At the Renew Rethink Revitalise mini conference I saw a fantastic presentation by staff from Moonee Valley libraries on how they use Near Field Communication (NFC) in their libraries.

I was inspired…

Most conference attendees had heard of NFC but I don’t know of a lot that had thought about it in (public) library terms.

I guess the use of NFC that most people are familiar with is paypass (where you pay for stuff by tapping your credit card on a  reader). Already most android and microsoft phones have NFC capabilities (hopefully Apple will soon)

In library terms think QR codes only more useful…

(my favourite quote from the presentation = ‘QR codes are kinda ugly’)

This post at MissKokothelibrarian says it way better than I can…

“…

I was surprised to hear most librarians at the conference had at least heard of NFC and were already relating it to the lack-lustre results of QR codes. But as I listened to Moonee Valley present how they use NFC technology in their library, I thought this is much better!

See we already trust NFC in our everyday lives, through paypass in our Debit or Credit cards. It is seamless technology, that once set up, only requires one step to use. Most Microsoft and Android phones already have NFC capabilities (hopefully Apple will join the party soon) and there are quite a few other ways NFC can be and is being used in daily life.

  • Opening doors. BMW has NFC-enabled car keys.
  • Companies and universities are looking into or rolling out using NFC-enabled devices as security badges. To gain physical access somewhere, members need only tap their smartphones at the door.
  • Downloading information. Advertisers and marketers can use NFC chips in porters and other promotional materials so all you have to do to get more information is tap or wave your phone (easier than QR codes, perhaps).
  • With programmable tags you can buy, you can tap your phone to a sticker (on your desk, wall, car, or wherever) to automatically change the settings, such as volume or Wi-Fi network, open an app, pair Bluetooth devices, and more. For example, you could switch to car mode when you get into your car, turn on the alarm app when you tap your night stand, turn off the ringer when you get to your desk.

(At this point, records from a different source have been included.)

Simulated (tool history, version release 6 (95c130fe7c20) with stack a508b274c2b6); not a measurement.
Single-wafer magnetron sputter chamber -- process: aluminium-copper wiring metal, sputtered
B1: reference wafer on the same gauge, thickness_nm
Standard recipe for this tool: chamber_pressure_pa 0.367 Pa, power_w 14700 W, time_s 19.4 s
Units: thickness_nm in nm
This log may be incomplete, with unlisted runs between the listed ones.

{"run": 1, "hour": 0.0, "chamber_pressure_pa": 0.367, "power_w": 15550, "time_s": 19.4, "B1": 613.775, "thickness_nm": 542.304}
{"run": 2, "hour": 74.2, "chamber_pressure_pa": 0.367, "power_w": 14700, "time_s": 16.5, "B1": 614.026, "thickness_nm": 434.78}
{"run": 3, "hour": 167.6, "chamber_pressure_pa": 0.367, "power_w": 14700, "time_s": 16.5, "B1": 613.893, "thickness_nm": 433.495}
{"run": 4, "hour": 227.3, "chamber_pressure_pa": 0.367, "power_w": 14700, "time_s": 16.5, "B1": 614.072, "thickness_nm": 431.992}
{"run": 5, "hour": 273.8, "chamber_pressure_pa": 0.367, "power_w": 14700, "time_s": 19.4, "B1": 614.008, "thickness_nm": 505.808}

These ideas are great, but lets look at how the New York Public Library has employed the technology.

I bet your now starting to get wonderful ideas about NFC in libraries, yes?

The idea Moonee Valley mentioned, which I just adore, is creating a “shopping wall” of books. Have a wall display showing the latest fiction or favourite kids stories.  Behind each front cover image on the wall have NFC stickers programmed to send your patrons straight to that book on the online catalogue when they wave their phone over it.

Or create an events wall! Instead of sending patrons to book, enable the technology to automatically sign them up to the event they waved their phone over along with an email reminder a day before the event.

To play around with NFC technology for personal use visit the Google Play store and download Trigger….”

(http://misskokothelibrarian.com/2015/04/01/renew-rethink-revitalise-mini-conference/)

NFC tags are fairly low cost or we could even reprogram existing RFID tags.

I wonder if I can convince MPOW to let me play with NFC in our libraries?

Wandering off to contemplate taking over the library one NFC tag at a time.